There's a lot that goes into making a supercomputer: wires, silicon and testosterone. It's like the PC era, especially in the 1990s, when vendors couldn't wait to boast about the latest performance gain.
You can find that aggressive, eye-twinkling energy again at the supercomputing's annual show here, SC07. The booths are big, the crowds are big and the boasts are epic.
When vendors were asked at a forum here when they would deliver the long-awaited petascale system, Frank Baetke, global high-performance technology manager for Hewlett-Packard, said "in the next couple of years."
Said Leo Suarez, vice president of Deep Computing at IBM: "I think you'll see from IBM next year, petaflop machines." And not just one petaflop machine, "you will probably see several petaflop machines."
So there you have it sports fans. Not one but several petascale systems, anyone of which would be roughly twice the power of the world's most powerful system operating today.
Of course, IBM can boast, because today it sits on the top of the latest Top500 list, released Monday, with its BlueGene/L System that's used by the Department of Energy's National Nuclear Security Administration. That system has about half a petaflop of power. A petaflop is the equivalent of 1,000 trillion floating-point operations per second.
Vendors, including Silicon Graphics, Sun Microsystems, all say petascale systems are possible with the architectures they have built and it's more a question of customers paying for them.
But in a few years petascale will be old news, such is the pace of development of these systems.
Erich Strohmaier, one of the authors of the Top500 and a researcher at the Lawrence Berkeley National Laboratory, said that today, the minimum performance requirement for a computer to make the Top500 list is at least 6 teraflops. But if growth rates continue at their exponential pace then by 2015 the last system on the Top500 list will be at least a petaflop.
"Only eight years from now you are going to have to have a petaflop system to be on the list," said Strohmaier.

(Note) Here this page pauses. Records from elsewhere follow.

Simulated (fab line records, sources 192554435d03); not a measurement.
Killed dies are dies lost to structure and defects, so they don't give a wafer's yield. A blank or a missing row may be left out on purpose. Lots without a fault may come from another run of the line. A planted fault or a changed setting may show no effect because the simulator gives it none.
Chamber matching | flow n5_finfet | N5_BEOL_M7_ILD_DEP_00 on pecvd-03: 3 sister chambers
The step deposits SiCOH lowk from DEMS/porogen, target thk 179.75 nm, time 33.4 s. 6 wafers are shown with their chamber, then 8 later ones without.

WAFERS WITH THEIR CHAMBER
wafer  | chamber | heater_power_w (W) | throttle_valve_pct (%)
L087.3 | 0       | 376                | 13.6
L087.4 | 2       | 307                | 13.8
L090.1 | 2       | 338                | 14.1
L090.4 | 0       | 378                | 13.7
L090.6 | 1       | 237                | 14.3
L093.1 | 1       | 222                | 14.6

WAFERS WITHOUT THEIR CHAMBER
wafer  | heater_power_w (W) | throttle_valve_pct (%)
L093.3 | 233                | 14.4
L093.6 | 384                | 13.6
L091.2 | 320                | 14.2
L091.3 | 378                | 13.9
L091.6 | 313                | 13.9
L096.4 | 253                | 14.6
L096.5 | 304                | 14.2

Put another way, the level of performance of the number one system on the Top500 list may not be powerful enough in six to eight years to be on the list. Consequently, users spend millions on a systems only to replace in a matter of a few years. "They are typically used between three and five years," said Strohmaier.
But life could get interesting again for PC users who today have resigned themselves to limit their excitement to iPhones, not laptops.
It takes about eight to 10 years for a supercomputer performance to reach the desktop level. That means today's number one system may be something, that in a decade, you will carry around your home and "play games with," said Strohmaier.